Of hats and men
"Why do all the children and teenagers walk around with hats during the summer? These kids are going to run around with nothing on their heads all winter."
Yes, how quaint. Such a cute little old lady, wasting thought and breath (or stamps, at least) on writing a letter to a magazine about how children should wear something to keep their heads warm in winter, and to cool their heads in summer.
No, it is not cute. It is a logically flawed assumption. The human mind discerns what does not fit into the observed context - this is why we need camouflage to keep ships and troops hidden from the enemy. If you observe a generalized entity or unit of entities in a context and find an aberrance, you notice it. This old lady saw people wearing hats in summer, and noticed that these people were children. (Please remember that this is not about children, or hats. Not really.)
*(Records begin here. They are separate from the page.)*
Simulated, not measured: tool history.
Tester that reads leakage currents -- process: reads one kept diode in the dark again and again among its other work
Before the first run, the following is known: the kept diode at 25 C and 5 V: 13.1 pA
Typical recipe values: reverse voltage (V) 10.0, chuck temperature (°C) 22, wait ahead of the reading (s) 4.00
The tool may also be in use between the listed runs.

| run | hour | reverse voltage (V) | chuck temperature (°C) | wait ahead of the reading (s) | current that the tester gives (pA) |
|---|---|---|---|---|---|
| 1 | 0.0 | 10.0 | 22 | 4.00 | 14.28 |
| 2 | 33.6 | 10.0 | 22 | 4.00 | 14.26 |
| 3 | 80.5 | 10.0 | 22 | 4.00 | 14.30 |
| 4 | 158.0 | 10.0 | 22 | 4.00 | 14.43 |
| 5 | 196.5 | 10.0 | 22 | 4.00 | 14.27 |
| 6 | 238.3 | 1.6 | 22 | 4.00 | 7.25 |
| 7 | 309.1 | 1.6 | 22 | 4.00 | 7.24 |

She considers this: "Children were wearing hats in the summer. What do I know about children? Oh yes, in the winter, they do not wear hats. How odd. What a funny little fact!". Except that it is no fact, it is a statistically biased observation. There is definitely a possibility that some children will do anything in direct opposition to what is recommended to them, but mostly those who wear hats in the summer will still be wearing these hats in the winter, unless the trends change. Style over function, no?
Well so what?
This is not about hats or children or winters or summers. It is about generalizations. It doesn't matter that a little old lady confuses the kids who wear hats in summer with the kids who do not wear hats in the winter, though I would prefer if she did not. What does matter is that this flaw in our observations is so rarely compensated for. This little old lady probably would not have realized her error on her own, because it is a flaw in her vision, and us humans have a very hard time finding flaws in our own perception because we use our perceptions to look for the flaws.
It is the error-tracking system tracking an error in itself, finding nothing, and thus proving that it is flawed.
It is Heisenberg's uncertainty principle. We cannot know the position AND speed of a particle because our observing it will effect it.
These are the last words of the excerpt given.